In the video, I begin climbing swiftly along a v5 boulder problem that travels from the right of the wall to the left. Along the way, I piston myself up on a coiled leg and snatch a moderate sloper, then transition along several less forgiving crimps and into the corner of the wall; at this point, I am able to snag what my friend and I jokingly referred to as a “v4 rest,” a position from which one’s head can be tucked into the wall’s roof section, their legs awkwardly splayed across the wall and arms alternatingly shaking out. From this point forward, there is no more even temporarily satiating rest.
After the shake-out, the climb continues along the roof portion of the wall, tiny crimps and a sloper offering a path my cousin analogized to monkey bars. Both this and the preceding portion of the climb are lead style, of course, and so throughout the entirety the climber clips a rope into anchors; at certain junctures, clipping comprises the majority of the difficulty.

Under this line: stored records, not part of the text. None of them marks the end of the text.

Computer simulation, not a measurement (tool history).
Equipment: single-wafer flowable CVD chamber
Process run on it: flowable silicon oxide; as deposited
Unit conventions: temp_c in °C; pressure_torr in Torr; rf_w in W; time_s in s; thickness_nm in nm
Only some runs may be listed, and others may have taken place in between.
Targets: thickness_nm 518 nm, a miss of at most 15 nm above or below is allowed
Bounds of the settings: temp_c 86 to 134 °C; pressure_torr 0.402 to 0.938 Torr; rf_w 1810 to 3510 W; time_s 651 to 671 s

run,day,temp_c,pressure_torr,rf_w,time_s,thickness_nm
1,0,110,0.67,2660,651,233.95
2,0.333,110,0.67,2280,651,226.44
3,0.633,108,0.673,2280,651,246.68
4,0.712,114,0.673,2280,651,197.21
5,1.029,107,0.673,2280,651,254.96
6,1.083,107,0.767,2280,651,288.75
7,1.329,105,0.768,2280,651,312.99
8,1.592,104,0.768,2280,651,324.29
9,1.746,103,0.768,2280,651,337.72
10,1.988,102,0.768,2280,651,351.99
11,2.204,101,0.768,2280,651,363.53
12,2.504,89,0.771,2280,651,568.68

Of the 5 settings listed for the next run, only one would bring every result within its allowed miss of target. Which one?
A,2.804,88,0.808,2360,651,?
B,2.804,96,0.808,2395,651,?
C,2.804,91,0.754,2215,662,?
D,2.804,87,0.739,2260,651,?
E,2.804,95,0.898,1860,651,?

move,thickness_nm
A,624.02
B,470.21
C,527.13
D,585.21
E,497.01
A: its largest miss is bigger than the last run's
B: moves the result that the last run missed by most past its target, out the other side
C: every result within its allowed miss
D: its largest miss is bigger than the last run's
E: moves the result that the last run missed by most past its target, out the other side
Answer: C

Following this second, closer-to-v6 difficulty portion of the climb, there is an even more precarious resting point–v5 rest, perhaps–and then the climb closes out through the ultimate, daunting section. At this point, even mediocre crimps disappear and are replaced by scant ones, and the final few moves become a balancing act, the climber toggling and flagging out legs in order to counterbalance weight. With a final, harrowing reach, the climber, in this case me, snatches the final hold, and then all that’s left is to yank up the reminder of the rope and clip into the culminating anchors.
Here, you can see a video of my completing this climb, the first 5.13 difficulty level I had ascended on lead.
. . .
I bring up this climb because it has begun to serve as a metaphor for other endeavors in my life, other arduous tasks which can be perfected, even executed effortlessly, but only after a certain combination of inspiration, practice, and paradoxically, giving up and indifference. In this case, although my final ascent makes the climb look easy, I in fact had practiced it no doubt dozens of times.
At first, the climb flummoxed me, and even the bottom section stood as an impasse I might be unable to navigate. As I declared to a friend upon regarding the opening moves, “It’s impossible;” I am no stranger to making this same declaration in myriad parallel scenarios.

Then, slowly and with friends, I made headway, and the moves started to become streamlined. Tricks were discovered, such as the v4 rest; in other cases, sections needed to be differentiated to the climber, and friends would recommend something to me and I would try it, then discard it. For example, in the monkey bar section prior to the v5 rest, my friend would clip from the sloper; that didn’t work for me, and I preferred to clip from the second crimp.
The climb started to come together, and at one point only the crux move posed a challenge–here again, I deemed the move impossible. Then, only the final section stumped me–I was too tired by the time I reached it, and attempt after attempt I would fall off on the third-to-last, penultimate, or final move.
Frustration set in here, and there exists another video of my falling off the final move, shouting to a crowded gym that I “hate[d]” the climb, hated it “so much.” “God dammit!” I emphasized. At this point, no joy remained in the climb; I did it only because I felt I somehow needed to, as some sort of collective challenge which had become a personal one, then had calcified into a tool of self-flagellation.
I gave up. Proudly and for the sake of self-love, I told friends and family I would no longer be attempting the climb, that I had learned from it all I needed and that there was nothing further to gain. Knowing the gym’s schedule, I believed the climb would soon be reset, anyway, and I was taking a trip out of the state for a professional opportunity and did not expect the climb to remain when I returned. Importantly, my mind was on other things.
When I returned from my trip, to my surprise the climb was still up in the gym, and in a moment of inspiration I decided to climb it again. “Sure, what the hell,” was the attitude; I had no expectations of victory, only a curiosity at what would happen if I made a successive attempt; although my cousin was with me, I did not even know I was being filmed. The resulting video is the one above, the one of my successfully completing the climb.

As I suggested earlier, I believe this entire saga conveys a sequence of practices we must make in order to succeed at anything, one which contains an important paradox. Firstly, there is the initial inspiration; the thing stands out as a beacon of achievement, and we are both daunted and intrigued; perhaps there is frustration, and at some point or various points we believe we cannot do it. Then, there is a period of practice, one that in my case was communal as well as individual; what are some techniques others have tried when they’ve succeeded, or even if they’ve failed? Which ones work for me? Which seem reserved for others? Finally, there is an inner listening to one’s own growth threshold, to one’s ability to gain from the endeavor for certain periods, but also to reach a limit of that process; if that limit is persuasively reached, the task should be abandoned. Finally, the learning having been internalized, the attachment having been relinquished, the endeavor can be conducted in the perfect manner: with skill, purely for joy, and with ease.
And this is the greatest paradox of all: precisely when we truly want something, that is when our striving prevents our having it.